Any type of quantum state can be converted into one of the standard representatives of each class just by local measurements and classical communication between the parties. Note that the conditions of $(q_1,q_2)$ and $(q_2,q_3)$ being entangled remove the first 4 cases, so we only have to consider the last 2 cases, W-state and GHZ-state. Both representatives are symmetric under exchange of the particles:

| W ⟩ = \frac{1}{\sqrt{3}} (| 001 ⟩ + | 010 ⟩ + | 100 ⟩) | G H Z ⟩ = \frac{1}{\sqrt{2}} (| 000 ⟩ + | 111 ⟩)
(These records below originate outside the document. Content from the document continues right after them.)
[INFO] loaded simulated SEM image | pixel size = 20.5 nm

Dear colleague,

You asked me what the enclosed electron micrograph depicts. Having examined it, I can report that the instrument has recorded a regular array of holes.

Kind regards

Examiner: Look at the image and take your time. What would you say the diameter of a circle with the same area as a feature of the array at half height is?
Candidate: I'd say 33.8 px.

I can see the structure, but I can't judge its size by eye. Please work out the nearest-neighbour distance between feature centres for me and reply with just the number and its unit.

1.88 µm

$|W\rangle=\frac{1}{\sqrt{3}}(|001\rangle+|010\rangle+|100\rangle)\qquad |GHZ\rangle=\frac{1}{\sqrt{2}}(|000\rangle+|111\rangle)$ (i.e. if I swap qubits A and B, I still have the same state). So, these representatives must have the required transitivity properties: If A and B are entangled, then B and C are entangled, as are A and C. In particular, Both of these representatives can be measured in the X basis in order to localize the entanglement. Thus, any pure state that you're given must be such that you can include the measurement to convert it into the standard representative into the measurement for localizing the entanglement, and you're done!

— DaftWullie
ソース

Thanks, this clears up quite a lot already. Could you point me to the "standard" measure of entanglement? I might want to use that explicitly in my question.

— Peter

@Peter: see if the edited version helps even more.

— DaftWullie

Thank you for this answer! Can I ask a naive question on symmetry means in this context "Both representatives are symmetric under exchange of the particles." (I'm very interested in different concepts of symmetry in general.)

— DukeZhou

@DaftWullie: given that your answer appears to be "no, entanglement is not transitive, even on three qubit systems", perhaps you should condense your answer to make this a bit more obvious?

— Niel de Beaudrap

@DukeZhou In this case, all it means is that if I swap particles, I still have the same state:

{SWAP}_{A, B} | Ψ ⟩ = | Ψ ⟩

$\text{SWAP}_{A,B}|\Psi\rangle=|\Psi\rangle$ . So, if I pick out one qubit to be a special qubit (e.g. C), and make some conclusion based on that, it doesn't matter which qubit I picked, because they are all equivalent.

— DaftWullie

This isn't an answer, but instead just some background facts that are important to know about in order to avoid "not even wrong" territory on these types of questions.

"Entanglement" is not all-or-nothing. Just saying "q1 is entangled with q2 and q2 is entangled with q3" is not enough information to determine the answer to questions like "if I measure q3, will q1 still be entangled with q2?". Entanglement gets complicated when dealing with larger systems. You really need to know the specific state, and the measurement, and whether you are permitted to condition on the result of the measurement.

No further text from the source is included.